The ceremonies of the triumphal entrance are perhaps worthy of record. A detachment of Polish horse in brilliant uniform led the procession, headed by a numerous band of trumpeters. Then came the gorgeous coach of Dmitri, empty, drawn by six horses, richly caparisoned, and preceded, followed and flanked by dense columns of musqueteers. Next came a procession of the clergy in their ecclesiastical robes, and with the banners of the church. This procession was led by the bishops, who bore effigies of the Virgin Mary and of St. Nicholas, the patron saint of Russia. Following the clergy appeared Dmitri, mounted on a white charger, and surrounded by a splendid retinue. He proceeded first to the church of Notre Dame, where a Te Deum was chanted, and where the new monarch received the sacrament. He then visited the tomb of Ivan IV., and kneeling upon it, as the tomb of his father, implored God's blessing. Perceiving that the body of Boris Gudenow had received interment in the royal cemetery, he ordered his remains, with those of his wife and son, all three of whom Dmitri had caused to be assassinated, to be removed to a common churchyard without the city.

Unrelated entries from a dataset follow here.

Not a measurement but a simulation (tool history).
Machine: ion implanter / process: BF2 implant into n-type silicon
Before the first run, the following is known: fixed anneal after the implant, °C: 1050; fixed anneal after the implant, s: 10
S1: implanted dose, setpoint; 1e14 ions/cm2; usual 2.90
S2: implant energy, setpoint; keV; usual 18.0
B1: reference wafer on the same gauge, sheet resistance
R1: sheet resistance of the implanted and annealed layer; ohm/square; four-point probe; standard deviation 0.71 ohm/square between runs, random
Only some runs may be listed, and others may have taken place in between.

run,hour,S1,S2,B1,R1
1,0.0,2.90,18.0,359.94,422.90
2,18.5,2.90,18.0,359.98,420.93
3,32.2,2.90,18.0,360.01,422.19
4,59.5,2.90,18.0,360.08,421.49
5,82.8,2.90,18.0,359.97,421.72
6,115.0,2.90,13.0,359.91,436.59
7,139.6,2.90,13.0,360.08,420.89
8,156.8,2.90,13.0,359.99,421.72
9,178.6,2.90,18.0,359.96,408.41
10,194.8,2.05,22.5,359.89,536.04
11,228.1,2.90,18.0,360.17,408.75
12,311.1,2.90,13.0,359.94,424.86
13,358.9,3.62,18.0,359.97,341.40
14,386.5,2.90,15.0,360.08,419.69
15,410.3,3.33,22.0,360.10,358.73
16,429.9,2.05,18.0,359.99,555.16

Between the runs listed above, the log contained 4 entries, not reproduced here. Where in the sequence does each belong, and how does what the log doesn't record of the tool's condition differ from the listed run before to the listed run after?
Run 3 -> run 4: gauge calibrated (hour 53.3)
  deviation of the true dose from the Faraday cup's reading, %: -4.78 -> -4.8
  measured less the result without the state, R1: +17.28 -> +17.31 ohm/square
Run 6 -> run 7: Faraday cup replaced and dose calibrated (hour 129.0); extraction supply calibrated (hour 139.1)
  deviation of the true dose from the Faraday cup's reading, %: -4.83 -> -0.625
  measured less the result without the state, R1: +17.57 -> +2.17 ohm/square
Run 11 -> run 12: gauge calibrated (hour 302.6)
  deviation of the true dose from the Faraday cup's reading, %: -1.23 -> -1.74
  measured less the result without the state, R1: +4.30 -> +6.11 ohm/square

Either to silence those who might doubt his legitimacy or being truly the son of Ivan IV., he sent two of the nobles, with a brilliant retinue, to the convent, more than six hundred miles from Moscow, to which Boris had banished the widow of Ivan. They were to conduct the queen dowager to the capital. As she approached the city, Dmitri went out to receive her, accompanied by a great number of his nobles. As soon as he perceived her coach, he alighted, went on foot to meet his alleged mother, and threw himself into her arms with every demonstration of joy and affection, which embraces she returned with equal tenderness. Then, with his head uncovered, and walking by the side of her carriage, he conducted her to the city and to the Kremlin. He ever after treated her with the deference due to a mother, and received from her corresponding proofs of confidence and affection.
But Dmitri was thoroughly a bad man, and every day became more unpopular. He debauched the young sister of Feodor, and then shut her up in a convent. He banished seventy noble families who were accused of being the friends of Boris, and gave their estates and dignities to his Polish partisans. A party was soon organized against him, who busily circulated reports that he was an impostor, and a conspiracy was formed to take his life. Perplexities and perils now gathered rapidly around his throne. He surrounded himself with Polish guards, and thus increased the exasperation of his subjects.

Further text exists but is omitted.